For Jared Kushner, Nepotism Is Official White House Policy

Senator Chuck Grassley watches as Jared Kushner speaks with Donald Trump during a signing ceremony on Dec. 21, 2018. Photo: The Washington Post/The Washington Post/Getty Images

On Thursday, the New York Times reported that Jared Kushner — already the winner of a real-estate empire by birth, and a senior White House position by virtue of marriage — received a top-secret security clearance by direct order of the president, upsetting the standard independence of the process, and overriding officials’ concerns that Kushner could be compromised by a foreign influence.

According to four officials who spoke with the Times, in May 2018, then–White House counsel Don McGahn recommended to the president that his son-in-law not receive the top security clearance, after an FBI background check determined that foreign officials could possibly maintain some sort of sway over Kushner, due to his business holdings. The next day, President Trump ordered then-White House chief of staff John Kelly to override concerns and grant Kushner the high-level clearance. The action was such a concern to McGahn and Kelly — who both left the White House in 2018 — that each wrote up an internal memo outlining the precedent-breaking action.

Prior to Trump’s order, Kushner had been operating on an interim security clearance, which allowed him to attend classified briefings and receive the president’s daily intelligence report. But in February 2018, White House staffers with such clearances received a downgrade, after the Rob Porter abuse scandal broke. This frustrated both Kushner and Trump; according to the Times, the president would frequently bug aides about his son-in-law’s clearance upgrade, asking, “Why isn’t this getting done?”
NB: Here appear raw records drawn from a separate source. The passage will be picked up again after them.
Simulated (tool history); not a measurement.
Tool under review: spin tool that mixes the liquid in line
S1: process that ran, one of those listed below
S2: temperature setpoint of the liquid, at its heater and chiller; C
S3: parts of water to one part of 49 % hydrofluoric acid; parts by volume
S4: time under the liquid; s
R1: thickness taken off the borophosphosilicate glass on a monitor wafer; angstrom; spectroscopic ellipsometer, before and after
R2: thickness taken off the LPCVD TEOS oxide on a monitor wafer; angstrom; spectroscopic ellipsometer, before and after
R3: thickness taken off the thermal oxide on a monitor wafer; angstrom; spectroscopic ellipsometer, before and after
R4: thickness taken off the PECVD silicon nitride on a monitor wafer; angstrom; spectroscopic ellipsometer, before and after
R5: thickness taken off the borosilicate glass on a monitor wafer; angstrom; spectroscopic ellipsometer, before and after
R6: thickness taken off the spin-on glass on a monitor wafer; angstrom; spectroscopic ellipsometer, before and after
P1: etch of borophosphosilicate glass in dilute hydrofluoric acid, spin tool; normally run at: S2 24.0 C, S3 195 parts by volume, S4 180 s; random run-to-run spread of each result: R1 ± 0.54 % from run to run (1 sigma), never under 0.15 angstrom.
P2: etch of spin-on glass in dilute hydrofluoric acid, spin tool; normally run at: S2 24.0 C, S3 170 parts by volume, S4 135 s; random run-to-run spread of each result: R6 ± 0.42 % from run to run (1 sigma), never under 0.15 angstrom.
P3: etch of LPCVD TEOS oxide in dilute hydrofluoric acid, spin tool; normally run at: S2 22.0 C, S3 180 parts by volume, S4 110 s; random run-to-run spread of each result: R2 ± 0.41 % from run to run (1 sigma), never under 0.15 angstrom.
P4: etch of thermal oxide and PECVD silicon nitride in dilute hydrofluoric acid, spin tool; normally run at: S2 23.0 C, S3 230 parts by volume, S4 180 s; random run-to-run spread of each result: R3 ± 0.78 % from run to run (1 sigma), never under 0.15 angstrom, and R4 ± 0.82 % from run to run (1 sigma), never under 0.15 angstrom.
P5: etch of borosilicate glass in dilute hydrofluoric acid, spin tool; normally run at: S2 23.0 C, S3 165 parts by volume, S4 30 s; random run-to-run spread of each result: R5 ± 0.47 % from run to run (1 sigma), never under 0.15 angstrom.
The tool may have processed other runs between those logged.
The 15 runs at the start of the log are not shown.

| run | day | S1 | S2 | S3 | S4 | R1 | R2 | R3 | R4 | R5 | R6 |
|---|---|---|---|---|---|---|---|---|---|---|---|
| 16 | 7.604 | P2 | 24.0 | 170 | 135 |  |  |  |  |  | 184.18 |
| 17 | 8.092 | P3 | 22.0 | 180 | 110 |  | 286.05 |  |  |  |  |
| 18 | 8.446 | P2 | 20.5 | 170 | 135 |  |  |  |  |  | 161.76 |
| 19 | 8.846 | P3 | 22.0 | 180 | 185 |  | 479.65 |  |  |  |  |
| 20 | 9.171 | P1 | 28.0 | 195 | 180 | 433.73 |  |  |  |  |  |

Democrats in Congress immediately announced that they are prepared to examine the process by which Kushner received his clearance. “The Committee expects full compliance with its requests as soon as possible, or it may become necessary to consider alternative means to compel compliance,” said House Oversight Committee chairman Elijah Cummings. “There is no nepotism exception for background investigations,” said Adam Schiff, head of the House Intelligence Committee.

Perhaps the strangest result of the report was a comment from Peter Mirijanian, a spokesman on behalf of Kushner’s lawyer, Abbe D. Lowell. Mirijanian said: “In 2018, White House and security clearance officials affirmed that Mr. Kushner’s security clearance was handled in the regular process with no pressure from anyone. That was conveyed to the media at the time, and new stories, if accurate, do not change what was affirmed at the time.” It’s unclear if a spokesperson for a lawyer for a billionaire describing how truth on a matter does not evolve with the presentation of new details is a snippet from Kafka or Borges or Orwell, or just a moment on a soon-to-be-forgotten Thursday in the Trump era.